I dose my planted 75 EI'ish. It gets 15ml 3xWeek of micros (1Tbsp CSM+B/500ml H2O) and I have RCS out my ears. I could have thousands. Granted the fish population is almost nothing, but this tells me I'm not killing my shrimp with ferts. Sometimes I don't water change for 3 weeks.


----------



## dhavoc (Mar 17, 2006)

i use PPS pro, and dose CSM+B daily in a 120g, i used to do weekly water changes but stopped to see if that helped my GSA problem. i have wild form cherries in the hundreds and a small but growing population of dwarf crays. no deaths that i can tell and everyone is breeding. as long as you do water changes and dont overdose, you should be fine with most of the hardier shrimp.


----------



## lottie_pufferfish (Jan 16, 2007)

rwoehr said:


> I dose my planted 75 EI'ish. It gets 15ml 3xWeek of micros (1Tbsp CSM+B/500ml H2O) and I have RCS out my ears. I could have thousands. Granted the fish population is almost nothing, but this tells me I'm not killing my shrimp with ferts. Sometimes I don't water change for 3 weeks.

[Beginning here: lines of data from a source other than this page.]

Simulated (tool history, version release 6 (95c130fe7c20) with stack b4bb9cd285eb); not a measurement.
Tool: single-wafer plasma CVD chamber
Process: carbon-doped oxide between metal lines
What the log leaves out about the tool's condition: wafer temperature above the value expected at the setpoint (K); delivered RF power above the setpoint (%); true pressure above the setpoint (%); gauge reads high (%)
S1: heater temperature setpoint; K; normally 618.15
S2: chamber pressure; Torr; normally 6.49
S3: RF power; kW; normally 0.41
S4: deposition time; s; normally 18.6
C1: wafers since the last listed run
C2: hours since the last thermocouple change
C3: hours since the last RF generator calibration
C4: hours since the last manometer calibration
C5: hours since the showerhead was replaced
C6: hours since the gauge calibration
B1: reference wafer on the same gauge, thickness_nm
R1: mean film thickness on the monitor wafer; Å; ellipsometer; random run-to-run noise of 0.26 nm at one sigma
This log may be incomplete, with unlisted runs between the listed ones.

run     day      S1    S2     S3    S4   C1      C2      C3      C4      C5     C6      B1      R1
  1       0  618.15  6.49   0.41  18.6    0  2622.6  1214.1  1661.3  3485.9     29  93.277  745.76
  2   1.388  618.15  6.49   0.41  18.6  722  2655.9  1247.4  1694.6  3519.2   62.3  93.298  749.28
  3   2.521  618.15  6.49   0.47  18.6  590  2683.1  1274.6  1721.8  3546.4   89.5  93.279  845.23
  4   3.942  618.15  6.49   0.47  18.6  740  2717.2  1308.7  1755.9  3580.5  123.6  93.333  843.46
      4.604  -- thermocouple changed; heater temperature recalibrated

I want to try this. I was reading about EI, then was thinking PPS pro.(becasue the classic seemed time consuming) 
But now im reading that people can have shrimp die, easy? i know if you do it right none should die, but i dont want to go with a system that if i fugde a little form the sceduale, il get dead shrimp.
plus, i want to add 2 ottos. in the past ive tryed to, but they always die.


----------



## feiyang (Jan 27, 2007)

i dose CSM+B, but maybe not much to either shrimps or plants. my shrimps do not die.


----------